JP Morgan AM to Add Chinese, Japanese to Proprietary NLP Tool

The asset manager could one day make its Textual Analytics tool, which reads millions of documents to derive insights, available to the market at large.

paper

JP Morgan Asset Management (JPMAM) is looking to build out its Textual Analytics tool to read Chinese and Japanese documents. Further down the line, it could be a product that the firm commercializes, but it’s not at that stage yet, Kristian West, global head of equity trading and equity data science at JPMAM, tells WatersTechnology.

For now, Textual Analytics, which is used by the firm’s portfolio managers, has been trained only in the English language. It reads millions of documents, ranging from company filings and corporate event transcripts to employee reviews on sites such as Glassdoor. 

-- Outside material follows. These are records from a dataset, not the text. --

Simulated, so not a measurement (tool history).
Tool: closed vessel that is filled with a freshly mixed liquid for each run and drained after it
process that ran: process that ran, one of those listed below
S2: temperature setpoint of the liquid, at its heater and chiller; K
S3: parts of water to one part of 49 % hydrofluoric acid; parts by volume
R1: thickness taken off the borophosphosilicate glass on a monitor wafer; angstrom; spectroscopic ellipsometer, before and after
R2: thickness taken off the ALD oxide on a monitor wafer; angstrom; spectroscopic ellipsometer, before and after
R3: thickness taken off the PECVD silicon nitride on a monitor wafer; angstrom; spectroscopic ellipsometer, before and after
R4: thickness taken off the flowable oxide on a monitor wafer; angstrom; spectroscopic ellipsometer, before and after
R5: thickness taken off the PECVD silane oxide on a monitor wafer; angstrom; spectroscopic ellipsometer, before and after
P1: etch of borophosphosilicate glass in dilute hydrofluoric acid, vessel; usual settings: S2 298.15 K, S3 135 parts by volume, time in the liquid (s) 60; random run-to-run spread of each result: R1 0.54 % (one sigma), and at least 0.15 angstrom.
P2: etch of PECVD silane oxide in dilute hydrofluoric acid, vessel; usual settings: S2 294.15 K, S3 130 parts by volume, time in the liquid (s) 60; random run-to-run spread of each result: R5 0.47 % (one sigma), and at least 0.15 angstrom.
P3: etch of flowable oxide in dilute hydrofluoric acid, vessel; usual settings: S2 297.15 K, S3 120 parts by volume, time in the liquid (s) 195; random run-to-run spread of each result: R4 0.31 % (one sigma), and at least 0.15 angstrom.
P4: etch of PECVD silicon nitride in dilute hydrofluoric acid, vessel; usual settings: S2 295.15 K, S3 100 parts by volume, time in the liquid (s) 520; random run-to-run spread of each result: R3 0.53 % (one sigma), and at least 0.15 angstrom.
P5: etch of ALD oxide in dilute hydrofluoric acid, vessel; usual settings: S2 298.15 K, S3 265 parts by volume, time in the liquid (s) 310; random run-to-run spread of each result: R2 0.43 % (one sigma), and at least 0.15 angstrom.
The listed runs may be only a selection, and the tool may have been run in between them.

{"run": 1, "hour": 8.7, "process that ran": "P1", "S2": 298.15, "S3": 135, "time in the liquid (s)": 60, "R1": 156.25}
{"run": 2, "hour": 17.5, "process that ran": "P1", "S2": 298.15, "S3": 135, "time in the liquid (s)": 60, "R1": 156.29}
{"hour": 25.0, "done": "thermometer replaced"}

Will Coulby, global equity data science lead at JPMAM, says the team is debating whether it makes more sense to add language variance to the model, or if it’s better to translate other languages into English before passing them through the model.

“At the moment, we’re tending towards the translation, just because the scale of the documents we’ve got seems to work a bit better through this model. The core of this type of approach is that the model needs to have read a lot of information to gain value from it. So at the moment we’re still experimenting quite heavily, but we’ve got a Chinese language variant of the model—in Mandarin—that’s going to work especially well for us, and we’ve been looking at Japanese as well,” he says. 

As well as experimenting with these new languages, JPMAM continues to look for new datasets to train the model with. The team is paying particular attention to the platform’s prediction component. “[It’s] not just in terms of the text itself. We’re as interested in being able to predict something as we are having the text to predict it from,” Coulby says. 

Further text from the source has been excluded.